How Did Type A Free Agents Do This Winter?
You'd think it would be a good thing to be identified as a premium player at your position, but Type A status is more of a curse than a blessing for some free agents. Teams have to give up a top pick to sign Type A free agents who turn down arbitration, and that scares some clubs away. GMs covet high draft picks since they can become cheap, young contributors within a couple years, so there's a league-wide reluctance to hand over top picks for Type A free agents who aren't elite players.
That's not an issue for Mark Teixeira
types – teams will want to sign Hall of Fame caliber talent no matter what – but the Elias system
doesn't rank players the way front offices do, so the market for some players is limited by their Type A status. Ask Juan Cruz
and Orlando Hudson
about the effect the Elias Rankings can have on a player's contract.
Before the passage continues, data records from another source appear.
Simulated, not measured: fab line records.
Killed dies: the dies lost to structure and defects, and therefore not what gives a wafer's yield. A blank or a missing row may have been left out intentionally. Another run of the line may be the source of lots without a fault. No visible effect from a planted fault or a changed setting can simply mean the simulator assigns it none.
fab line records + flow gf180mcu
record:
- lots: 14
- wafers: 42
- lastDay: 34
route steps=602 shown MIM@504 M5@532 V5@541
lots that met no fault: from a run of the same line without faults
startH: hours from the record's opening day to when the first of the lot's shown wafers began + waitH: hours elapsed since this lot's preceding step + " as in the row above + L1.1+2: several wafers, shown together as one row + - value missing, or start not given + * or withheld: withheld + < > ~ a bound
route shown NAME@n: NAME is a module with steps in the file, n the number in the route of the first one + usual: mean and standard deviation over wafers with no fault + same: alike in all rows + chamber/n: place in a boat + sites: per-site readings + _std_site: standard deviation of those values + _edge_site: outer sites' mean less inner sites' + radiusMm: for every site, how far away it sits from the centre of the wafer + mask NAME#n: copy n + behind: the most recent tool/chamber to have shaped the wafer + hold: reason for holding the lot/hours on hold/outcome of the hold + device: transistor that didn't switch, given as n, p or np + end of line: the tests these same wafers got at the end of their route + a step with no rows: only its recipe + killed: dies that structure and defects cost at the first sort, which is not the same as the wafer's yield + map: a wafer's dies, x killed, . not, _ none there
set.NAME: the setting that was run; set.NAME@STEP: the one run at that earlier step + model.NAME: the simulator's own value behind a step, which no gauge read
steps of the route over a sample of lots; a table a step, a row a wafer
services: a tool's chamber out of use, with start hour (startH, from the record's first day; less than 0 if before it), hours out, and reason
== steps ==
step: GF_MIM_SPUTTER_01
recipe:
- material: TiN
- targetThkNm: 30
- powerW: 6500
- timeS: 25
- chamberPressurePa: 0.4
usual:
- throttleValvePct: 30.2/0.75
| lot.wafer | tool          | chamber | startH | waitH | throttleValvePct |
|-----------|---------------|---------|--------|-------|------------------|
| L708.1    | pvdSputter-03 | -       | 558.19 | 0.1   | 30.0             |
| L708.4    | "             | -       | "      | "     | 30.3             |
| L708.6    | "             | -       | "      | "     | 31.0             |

This year, however, those who declined arbitration don't have reason to regret their decisions. All the Type A free agents below had multiple suitors and all but Billy Wagner signed multi-year deals. This doesn't mean teams are willing to hand over top picks. Instead it's likely an indication that agents are only letting Type As decline arbitration offers if the players are sure to attract lots of interest on the market.
But players aren't necessarily handcuffed by the Elias rankings. Some, like Justin Duchscherer and Orlando Cabrera, have negotiated clauses into their contracts that forbid their teams from offering arbitration if they're designated Type A free agents.